Time to sit down and grab a cuppa - this is a bit of a storytime post and I'm *hoping* to avoid the waffle but it's gonna be tricky. Mostly because I've avoided ever airing this in public and I'm still trying to procrastinate it with every little thing I possibly can (even this intro tbh). BUT, it's an important thing to talk about.
Failure is 100% a taboo subject in our world really. There's so much pressure to ace your social life, exams, career, etc that admitting that things went wrong and that they were your fault is genuinely tough. I for one know that this is a topic I avoid at all costs because I honestly feel humiliated to have to say that I tried my best at something and it still wasn't good enough. I've felt like everyone has been progressing without this genuine failure, so this post is for everyone who's gone through a similar thing. Failure happens, and whilst the 'F' word is hella scary, it's okay, and you're always going to learn something from it.
Let's wind back to just over 18 months ago. My mental health was getting worse. The January blues had set in (why is January such a shit month?!) and my shift pattern at my minimum wage job meant that I was working 2-10pm 5 days a week. I couldn't eat dinner - part of a routine that really helps to ground me - and the hours were unsociable and isolating. Things were starting to go downhill. So I quit.

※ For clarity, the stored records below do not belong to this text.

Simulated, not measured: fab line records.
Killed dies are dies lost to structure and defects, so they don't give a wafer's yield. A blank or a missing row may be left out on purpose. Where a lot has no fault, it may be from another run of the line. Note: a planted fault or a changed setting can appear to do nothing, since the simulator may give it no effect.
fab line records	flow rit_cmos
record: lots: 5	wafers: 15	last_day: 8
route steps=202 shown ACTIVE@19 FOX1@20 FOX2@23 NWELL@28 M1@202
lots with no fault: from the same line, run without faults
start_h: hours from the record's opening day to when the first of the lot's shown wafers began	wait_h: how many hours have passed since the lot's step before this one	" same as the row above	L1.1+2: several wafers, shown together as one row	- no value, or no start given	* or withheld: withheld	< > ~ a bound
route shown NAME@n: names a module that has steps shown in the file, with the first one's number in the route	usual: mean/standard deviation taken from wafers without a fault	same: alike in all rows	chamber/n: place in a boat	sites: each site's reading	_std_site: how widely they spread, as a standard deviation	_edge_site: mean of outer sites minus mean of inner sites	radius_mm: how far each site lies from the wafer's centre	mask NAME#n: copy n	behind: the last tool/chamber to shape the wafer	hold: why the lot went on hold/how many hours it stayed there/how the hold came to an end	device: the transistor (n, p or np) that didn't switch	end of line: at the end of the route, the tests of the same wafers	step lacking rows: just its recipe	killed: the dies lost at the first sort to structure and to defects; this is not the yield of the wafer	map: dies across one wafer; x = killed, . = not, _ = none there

I'd been doing little bits and bobs of freelance work writing and editing on the side, so I decided 'fuck it: let's put my mental health first and give this freelance thing a real go'. However, although my determination to go freelance full time was pretty darn strong, it was a new wave of passion. So, I was starting this freelance period with no real contacts, no business plan (hell, I didn't even think I needed one), no budgeting system, no website or portfolio to show, no idea what I was doing really.
It was massively naive. But, I was supported financially by those who loved me whilst I pursued my dream and attempted to make sense of the world I had dived right into. Looking back, I can see that it was going to be a disaster from the outset. But at the time? I had a lot of hope.
Over the course of the next six months that hope got chipped away at over and over again. I lost a client because I refused to work with someone who was racist to POC. I got conned out of £500 worth of work. I wrote things at an unliveable wage just to get that extra bit of money in. I took on every blog opportunity that was suggested to me, no matter what it was. My dream had failed, but I didn't want to give up on it.
When I hit the six month mark I really had to re-evaluate things. My life was a mess and my dream was dead. But in reality, I was the one that massacred it. For a while I lost confidence in my writing ability, and as I was solely working from home I became more isolated. I eventually realised that my mental health was starting to go downhill again.
I guess what I'm really trying to say is learn from my mistakes. If you want to go freelance, make sure you've thought about it. Make sure you're earning enough money to live on before you give up your job to pursue it. Once you've stopped getting that monthly paycheck it's too late to start building things up; you already need a structure in place. Create a business plan. Work out how much you need to earn each week and whether it really is a viable option.
I honestly don't regret those six months of my life. It was tough and yes, it's pretty awkward to explain to new employers why I have a six month gap on my CV. But it taught me so much. I invested time into learning how to really blog properly. I discovered what a DA was, created my Pinterest, started making Youtube videos and learnt about all the nitty gritty things you never really have time to look into. I learnt the value of having a regular pay check. Most of all, I had a much needed break from life. I was working for myself, by myself and in so many ways it was utter bliss. I went straight from school to uni to work, and although these six months marked my failure in one aspect of life, they gave me time to reflect and summon the courage to face the future.